Your Quick Guide To Building Websites For Safari Ecosystem – So you’re thinking of building websites for the Safari ecosystem, but you’re not sure how to get started? This post is just for you then.
Quick Guide To Building Websites For Safari Ecosystem
We could go into the technical details but when it comes to making sure that your websites are optimized for Safari’s mobile view, or any Apple devices for that matter, there are a few simple hacks.
Let’s cut to the chase. Here’s what you want to know when it comes to building websites for Safari.
Keep Your Design Simple
Since you’re building websites for the Safari browser, you want to keep your designs and layout pretty simple. Just a few columns, a footer, and a sidebar are enough to get started. Don’t use too many nested elements for your markup code and use unordered and ordered lists to create your menus.
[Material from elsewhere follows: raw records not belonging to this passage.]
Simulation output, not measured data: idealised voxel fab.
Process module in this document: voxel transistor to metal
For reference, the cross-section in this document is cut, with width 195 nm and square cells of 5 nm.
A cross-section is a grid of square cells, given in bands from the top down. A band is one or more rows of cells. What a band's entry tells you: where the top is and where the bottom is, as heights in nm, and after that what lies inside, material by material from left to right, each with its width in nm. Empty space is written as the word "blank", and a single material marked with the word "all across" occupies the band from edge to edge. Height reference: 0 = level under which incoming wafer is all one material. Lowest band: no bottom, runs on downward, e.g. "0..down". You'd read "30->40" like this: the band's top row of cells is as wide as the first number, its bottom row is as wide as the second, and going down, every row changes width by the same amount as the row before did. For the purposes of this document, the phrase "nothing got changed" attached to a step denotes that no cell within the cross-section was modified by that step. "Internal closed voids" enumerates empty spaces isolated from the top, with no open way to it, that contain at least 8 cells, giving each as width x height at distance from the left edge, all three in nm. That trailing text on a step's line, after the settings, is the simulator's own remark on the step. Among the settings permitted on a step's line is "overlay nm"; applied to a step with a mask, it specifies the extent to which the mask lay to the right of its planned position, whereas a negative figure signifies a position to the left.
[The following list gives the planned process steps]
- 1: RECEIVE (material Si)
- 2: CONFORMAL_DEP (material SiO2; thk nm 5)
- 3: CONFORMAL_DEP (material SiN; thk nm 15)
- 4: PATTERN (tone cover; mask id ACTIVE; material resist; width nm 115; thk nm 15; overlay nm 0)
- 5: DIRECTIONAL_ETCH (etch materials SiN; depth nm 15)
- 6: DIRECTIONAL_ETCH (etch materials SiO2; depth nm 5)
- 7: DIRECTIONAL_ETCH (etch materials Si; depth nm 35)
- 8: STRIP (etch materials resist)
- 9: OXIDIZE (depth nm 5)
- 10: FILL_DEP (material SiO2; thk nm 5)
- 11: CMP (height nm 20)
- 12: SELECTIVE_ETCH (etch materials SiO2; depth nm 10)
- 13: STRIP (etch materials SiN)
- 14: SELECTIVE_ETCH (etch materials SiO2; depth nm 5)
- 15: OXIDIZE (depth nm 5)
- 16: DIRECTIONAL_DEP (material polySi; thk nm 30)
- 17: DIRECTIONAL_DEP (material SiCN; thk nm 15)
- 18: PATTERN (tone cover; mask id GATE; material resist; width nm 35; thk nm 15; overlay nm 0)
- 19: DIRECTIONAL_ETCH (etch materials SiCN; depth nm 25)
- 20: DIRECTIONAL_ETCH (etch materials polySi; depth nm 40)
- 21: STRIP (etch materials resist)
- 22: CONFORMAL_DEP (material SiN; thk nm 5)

Save the styling for the CSS section and design just the structure of your webpages with HTML.
Write & Test On Safari
This is a no-brainer hack, but if you’re building for Safari, you want to write your code and test it on Safari. You can even use a Safari emulator for this purpose. Safari and Chrome use the Webkit rendering engine for displaying web pages. Now you could write on Opera or Internet Explorer, but when you test your website on Safari and Chrome, you’ll notice there are a few elements amiss. To avoid that, just write for Safari in the first place and test it on that browser. Safari webpages are best displayed on iPads, iPods, tablets, and Apple devices.
Use A Code Validator
Using a code validator online tool and running your website through it before hitting publishes will save you so much time and prevent headaches. You can use the W3C Markup Validation Service and the CSS Validation Service to get this done. You can spot errors when you validate your code and make debugging go a lot quicker.
- Make Use Of CSS Reset Rules
Although it’s true that you’re writing for Safari, you also want to make sure your websites display correctly on other browsing ecosystems.
The CSS gets reset for your website files depending on the browser you’re testing on. A good way to prevent this is by resetting the CSS to defaults and adjusting the values from there.
You can read Eric Meyer’s post on CSS Reset Rules and why you should reset your CSS. It’s a literal life hack, and we recommend it.
Use Browser Compatibility Checks
Another surefire way to make sure your websites work on Safari and are loading the way you want is to use cross-browser testing tools. Lambda Test has a fantastic online tool that lets you test your website on different platforms.
One major advantage you’d get from using LambdaTest is that you can take automated screenshots and get full-page views of your website, thus letting you compare what you see across different web browsers and devices simultaneously.
You can even run your site through virtual machines, real devices, and many more browsing environments to make sure it’s compatible with Safari and various ecosystems. It makes your job a lot easier.
Cross-browser compatibility testing will also let you identify any visual bugs, or errors in code, and see if it compiles and runs correctly. For your website to work well on mobile browsers, you can use a safari mobile emulator to see how it performs on the premier Apple browser.
Use The Latest Web Standards
Optimize Your SEO
One of the best practices when it comes to building websites, not just for Safari but any web browser is optimizing the SEO. You want Google to be able to crawl and index your page so that it ranks high in SERP results.
Using the Google Analytics tool will give you insights into where your most website traffic is coming from and which parts of the pages the bounce rates are the highest. Google has a free SEO checker that will also tell you what’s wrong with your SEO.
Disable Plugins & Extensions
If you’ve written any lines of code that talk about adding plugins or extensions to your Safari webpages, disable them. Safari doesn’t support loading plugins for running animations, video, and audio content.
And while you’re at it, disable Flash too. Use the <video> and <audio> tags instead of displaying any media content, within your lines of code.
Compress Your Images & Visual Content
If you’re uploading a lot of videos, graphics, and interactive animations for your website and your visitors can’t seem to load them up, it’s probably because of the file sizes. Using a file size compressor will help you out with this.
Compressed videos and media files on websites load up a lot more efficiently. And yes, this isn’t tied directly to coding, but when it comes to website performance, it makes a huge difference.
Enable Safari’s Web Developer Feature
This is probably our final tip for the day. The coding environment you choose to write your code in, it’s going to influence your productivity as a developer. You can use the web developer tools built into Safari for writing your code, but if you’re looking for a dedicated coding environment, you can try out Moodle.
The Web Inspector tool in Safari is another option, and there is a Responsive design mode feature that makes it easy to create very mobile-responsive experiences for websites. You can read more about them here.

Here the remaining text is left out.